A Maltese priest based in Melbourne, the subject of a “mishandled'” internal Catholic Church inquiry, has been charged with sexual assault, the Australian newspaper The Age reported yesterday.

Father Victor Farrugia, parish priest at St Augustine’s Church in Bourke Street, has been charged on summons with eight counts of indecent assault. The police charges were pressed as Melbourne’s Archbishop Denis Hart has not yet detailed how the Church will change its internal investigation process after systemic flaws were exposed by The Age and Victoria Police last year.

This case echoes similar allegations made by a number of Maltese men who had been residing at the St Joseph Home in Hamrun when they were children. While the Maltese Head of State, and Archbishop Paul Cremona, met with the victims in the run-up to Pope Benedict’s visit last April, the curia’s Response Team, appointed to investigate the allegations seven years ago, has not yet drawn a conclusion. While the victims are satisfied with the pace the court case has taken, they claim the Church team is carrying out no investigation at all as it has not even interviewed them.
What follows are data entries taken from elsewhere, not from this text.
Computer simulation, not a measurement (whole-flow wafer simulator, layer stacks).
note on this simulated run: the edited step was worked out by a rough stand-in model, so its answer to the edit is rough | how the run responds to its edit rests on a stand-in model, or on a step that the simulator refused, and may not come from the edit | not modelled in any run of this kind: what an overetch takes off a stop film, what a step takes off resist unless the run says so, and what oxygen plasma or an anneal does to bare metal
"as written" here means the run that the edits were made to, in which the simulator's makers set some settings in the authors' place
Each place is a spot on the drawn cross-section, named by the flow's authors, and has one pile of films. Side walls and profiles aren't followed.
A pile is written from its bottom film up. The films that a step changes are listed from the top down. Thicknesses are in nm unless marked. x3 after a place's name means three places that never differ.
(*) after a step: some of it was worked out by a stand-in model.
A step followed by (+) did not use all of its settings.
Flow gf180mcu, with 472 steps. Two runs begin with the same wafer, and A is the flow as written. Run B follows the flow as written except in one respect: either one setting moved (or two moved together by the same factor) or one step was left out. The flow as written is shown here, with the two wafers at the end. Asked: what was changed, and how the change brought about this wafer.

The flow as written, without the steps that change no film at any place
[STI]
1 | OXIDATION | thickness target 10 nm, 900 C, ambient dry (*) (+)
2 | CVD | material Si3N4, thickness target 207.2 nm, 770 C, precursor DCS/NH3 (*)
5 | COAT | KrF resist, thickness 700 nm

In August, Father Farrugia’s lawyers in Melbourne were inadvertently tipped off by the Church’s privately hired investigator, Peter O’Callaghan, that police were investigating the priest for alleged sexual assault. Police believe Mr O’Callaghan “mishandled'” communications with the priest’s lawyers by providing the inadvertent tip-off.

The police were consequently unable to use several evidence-gathering methods in covert inquiries, including secretly recording the alleged victim phoning the priest. Despite this, officers gathered enough evidence to charge Father Farrugia last week.

According to The Age, the police familiar with the case also believe that Mr O’Callaghan had given the alleged victim incorrect advice about whether the allegations represented sexual assault under criminal law.

Mr O’Callaghan told the victim last year in writing that: '”Without seeking to dissuade you from reporting the matter to police if you so desire, I must say that the conduct you described is unlikely to be held by a court as criminal conduct.”

However, detectives have assessed the alleged conduct as worthy of criminal charges.

The latest edition of the parish newsletter mentions that another priest is acting in Father Farrugia’s “absence” and says “we continue to keep Father Victor in our prayers,” The Age reported. But the parish secretary denied the phrases were in the newsletter when questioned by the same newspaper.

The Melbourne Archdiocese is yet to reveal changes to the “Melbourne Response”, its clerical abuse handling process under which Mr O’Callaghan is appointed and paid to investigate clerical abuse allegations and refer victims to a compensation panel. The process has run since 1996 without review.

Changes to the Melbourne Response were requested by police after The Age last year exposed the inadvertent tip-offs to Father Farrugia and another priest, Paul Pavlou.

Mr O’Callaghan told the priests’ lawyers that they were under police investigation, without the consent of detectives, and before officers had interviewed the suspects.